In this quest, discover science in cooking while you design a restaurant, learn about American Southwest patterns in art, create gardens to grow useful crops, and get ready for the tastiest lab.
LAB 5 PLEASE BE SEATED
Visit a local restaurant to complete the restaurant research. In Minecraft, design, craft, and operate a restaurant.
LAB 6 BANNER PLAY
Discover patterns in nature and craft patterns on banners in-game. Using construction paper, weave Minecraft-themed patterns.
LAB 7 COOKIES!
Craft cookies in and out of the game, complete with chocolate bumps.
LAB 8 GROW A GARDEN
In Minecraft, prepare the ground, plant seeds, and add water and some bone meal for the easiest gardening experience. Make real-life connections by planting seasonal seeds.
There are millions of restaurants, big and small, around the world. Restaurants are designed according to the style of food, culture, and community. Patterns and textures exist inside and outside of restaurants. The floor plan for seats, the layout of each dish, even the assembly of food are all patterns.
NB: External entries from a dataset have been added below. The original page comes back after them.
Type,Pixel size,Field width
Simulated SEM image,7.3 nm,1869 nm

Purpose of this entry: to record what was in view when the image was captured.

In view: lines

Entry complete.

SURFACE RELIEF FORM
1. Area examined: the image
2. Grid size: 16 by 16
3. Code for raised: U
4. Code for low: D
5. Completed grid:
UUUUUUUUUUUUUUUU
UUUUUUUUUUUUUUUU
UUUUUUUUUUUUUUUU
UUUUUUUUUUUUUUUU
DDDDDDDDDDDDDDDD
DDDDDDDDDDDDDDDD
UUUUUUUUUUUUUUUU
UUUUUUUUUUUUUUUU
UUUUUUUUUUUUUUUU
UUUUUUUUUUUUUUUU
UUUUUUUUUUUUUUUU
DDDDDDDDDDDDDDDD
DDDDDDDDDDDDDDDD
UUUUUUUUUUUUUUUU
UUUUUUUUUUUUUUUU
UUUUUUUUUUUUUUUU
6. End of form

To complete this lab, the family activity will have you spend time researching local restaurants to explore all their aspects. In the game, you’ll craft a restaurant of your own and design it according to your own taste.
ONLINE RESOURCE
Check out Arch Daily’s International Restaurant Design winners: http://goo.gl/d4v2Mq
Researching local restaurants is a fun way to gather crafting inspiration while filling your mental fuel tank for designing your own in Minecraft (see here).
1 hour
Camera
Notepad and pencil
1. Choose a restaurant. Consider one that’s opened recently or one you’ve never been to but have wanted to visit.
2. While dining in the restaurant, take photographs of the layout. Make notes about patterns and textures. Consider the floor plan, the types of food and how they’re served, and even the locations of the bathrooms.
3. Visit one or two other restaurants that are larger or smaller than your first one and that serve different cuisines (figs. 1–3). Take photos and make notes. Consider how they’re the same as well as how they’re different.
Designing and building restaurants in the game is an important way to customize your world. It’s fun to invite fellow players to visit your restaurant and enjoy a fresh meal of cooked chicken or even a cake.
Creative
2–3 hours in Minecraft
PC/Mac, Consoles, PE
1. Sort through the information you gathered in the family activity and choose the elements you would like to include in your restaurant design. Follow the checklist on the opposite page as you design your own. As you work, stay true to your restaurant theme, but also consider doing something surprising.
2. Choose a location for building your restaurant, one that suits its style. Will your restaurant be surrounded by other businesses in a large city? Could your restaurant be on a mountaintop or near a beach? We built a restaurant that blends the indoors with the outdoors (figs. 1 and 2), with a garden next to the seating.
3. The kitchen is the heart of every restaurant. Decide where yours will be in relation to the dining room. The kitchen for this restaurant is in the back, but the food is out front. Think about how many chests you’ll need for storage. The furnace cooks food to perfection (fig. 3).
4. Decide where some of your food will come from. We built a yard for cows and chickens so we could get fresh milk and eggs easily (fig. 4).
5. Think about where the patrons will purchase and consume the food prepared in the kitchen. How much space is required between tables? What kind of pattern is the layout of the floor plan? Is it a simple grid with tables and chairs in rows, or more free-flowing?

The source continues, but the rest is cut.